The amended section 49 extends the determination of the representativeness of a bargaining council to two years.
Section 69(4) obliges a conciliating commissioner to attempt to secure an agreement between parties on picketing rules in relation to a strike or lockout before expiry of 30 days (or a period extended by agreement) since the referral, unless there is a collective agreement binding on the trade union that regulates picketing.
Where parties fail to agree or there is no collective agreement, the conciliating commissioner must determine picketing rules in accordance with any default picketing rules prescribed by the CCMA under section 208 or published code of good practice.
In addition to the particular circumstances of the workplace or other premises where it is intended that the right to picket is to be exercised and the relevant code of good practice, the commissioner must take into account representations made during conciliation by the parties.
The picketing rules may provide for picketing in a place to which the public has access but outside the employer's premises, which is owned or controlled by a person other than an employer, if that person was afforded an opportunity by the conciliating commissioner to make representations before the rules are established.
The rules may provide for picketing at the employer's premises, if the conciliating commissioner is satisfied that the employer’s permission has been unreasonably withheld.

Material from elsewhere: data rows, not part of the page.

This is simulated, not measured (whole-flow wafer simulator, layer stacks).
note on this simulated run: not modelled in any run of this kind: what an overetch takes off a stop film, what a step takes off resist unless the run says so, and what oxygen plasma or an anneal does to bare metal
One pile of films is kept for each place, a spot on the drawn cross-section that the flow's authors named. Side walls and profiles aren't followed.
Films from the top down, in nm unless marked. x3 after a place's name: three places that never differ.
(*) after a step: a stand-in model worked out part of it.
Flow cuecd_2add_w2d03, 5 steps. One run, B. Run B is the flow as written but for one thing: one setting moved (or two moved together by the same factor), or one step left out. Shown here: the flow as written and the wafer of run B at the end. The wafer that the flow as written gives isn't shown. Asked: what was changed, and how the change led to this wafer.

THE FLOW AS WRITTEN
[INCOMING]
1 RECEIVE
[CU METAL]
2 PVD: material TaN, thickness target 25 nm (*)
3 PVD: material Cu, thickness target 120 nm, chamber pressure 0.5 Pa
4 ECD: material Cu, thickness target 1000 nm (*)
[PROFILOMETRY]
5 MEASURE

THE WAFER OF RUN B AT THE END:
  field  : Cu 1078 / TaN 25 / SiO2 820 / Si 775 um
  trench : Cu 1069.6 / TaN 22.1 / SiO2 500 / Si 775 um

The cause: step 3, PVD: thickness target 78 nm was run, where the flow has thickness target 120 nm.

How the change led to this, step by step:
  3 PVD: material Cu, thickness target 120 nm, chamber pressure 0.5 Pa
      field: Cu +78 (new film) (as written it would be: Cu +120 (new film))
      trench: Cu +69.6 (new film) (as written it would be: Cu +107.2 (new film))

The newly inserted section 69(6A) requires a conciliating commissioner to determine the picketing rules at the same time as issuing a certificate of deadlock.Section 69(6B) allows for a trade union to bring a direct application for the urgent determination of picketing rules where the dispute relates to the unilateral change in terms and conditions of employment, or an employer has given notice of intention to or has commenced an unprotected lockout.
Section 69(6C) prohibits a picket in support of a protected strike or in opposition to a lockout, unless picketing rules are agreed in a collective agreement binding on the trade union, or determined by the conciliating commissioner in accordance with any default picketing rules prescribed by the CCMA under section 208 or the published code of good practice.
Section 69(12)(c) provides an additional remedy. The Labour Court may grant an order suspending a picket at one or more of the locations designated in the collective agreement, the agreed rules or the rules determined by the CCMA.
The newly added section 69(15) grants a bargaining council commissioner jurisdiction to conciliate a dispute.
Previously, section 70F (2) allowed the CCMA to make rules regulating the CCMA's meetings and meetings of any of its committees. This provision has been deleted.
Section 72(5) provides that section 74 applies to a designated essential service in respect of which the essential services committee has ratified a minimum services agreement or has made a determination of minimum services if the majority of employees employed in the essential services voted in a ballot in favour of this.
A new section 72(9) has been added to define "ratified/determined minimum service" as the minimum number of employees in a designated essential service who may not strike in order to ensure that the life, personal safety or health of the whole or part of the population is not endangered.
Section 75 has been amended by introducing subsection 8, which stipulates that a panel appointed by the essential services committee may, in the prescribed manner, vary or cancel the designation of the whole or part of a maintenance service on its own accord or on application by the employer or a registered trade union with members affected by the designation of a maintenance service.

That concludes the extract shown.